Calculating distance between two X, Y coordinates in PHP

Question

I am writing a tool for a game that involves calculating the distance between two coordinates on a toroidal plane 500 units across. That is, [0,0] through [499,499] are valid coordinates, and [0,0] and [499,499] are also right next to each other.

Currently, in my application, I am comparing the distance between a city with an [X,Y] location respective to the user's own [X,Y] location, which they have configured in advance.

To do this, I found this algorithm, which kind of works:

Math.sqrt ( dx * dx + dy * dy );

Because sorting a paged list by distance is a useful thing to be able to do, I implemented this algorithm in a MySQL query and have made it available to my application using the following part of my SELECT statement:

SQRT( POW( ( ".strval($sourceX)." - cityX ) , 2 ) + POW( ( ".strval($sourceY)." - cityY ) , 2 ) ) AS distance

This works fine for many calculations, but does not take into account the fact that [0,0] and [499,499] are kitty-corner to one another.

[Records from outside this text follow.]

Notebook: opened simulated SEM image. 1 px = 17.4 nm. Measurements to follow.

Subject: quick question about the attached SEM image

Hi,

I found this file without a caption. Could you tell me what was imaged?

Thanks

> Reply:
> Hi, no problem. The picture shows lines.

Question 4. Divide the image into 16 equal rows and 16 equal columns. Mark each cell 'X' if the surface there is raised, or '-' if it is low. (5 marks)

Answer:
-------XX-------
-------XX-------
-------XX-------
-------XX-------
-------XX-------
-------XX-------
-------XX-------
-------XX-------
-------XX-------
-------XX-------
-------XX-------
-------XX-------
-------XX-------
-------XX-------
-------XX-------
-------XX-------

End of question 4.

Is there any way I can tweak this algorithm to generate an accurate distance, given that 0 and 499 are adjacent?

Answer 1

I assume you mean wrapping coordinates and nothing spherical shaped. Like a flat piece of paper where the ends are magically connected to each other.

That means that for a map sized 500x500, the distance in the x (or y) direction is at most 250. (If it would be more than 250 steps, we could better walk 500-x steps backward.)

A simple way to fix this, would be

dx = Math.abs(dx);
dy = Math.abs(dy);
if (dx > 250)
  dx = 500 - dx;
if (dy > 250)
  dy = 500 - dy;
distance = Math.sqrt ( dx * dx + dy * dy );

Answer 2

Update (torus):

OK, from your own comments, it seems that you do mean the torus -- the surface of a donut -- and not the sphere. (This is a big difference, and you should edit your question: calling it a sphere is wrong.)

For this, the answer is fairly simple -- the cartesian formula you give is more or less correct. However, you need to wrap distances around so that anything greater than or equal to 250=500/2 gets translated down to between 0 and 250.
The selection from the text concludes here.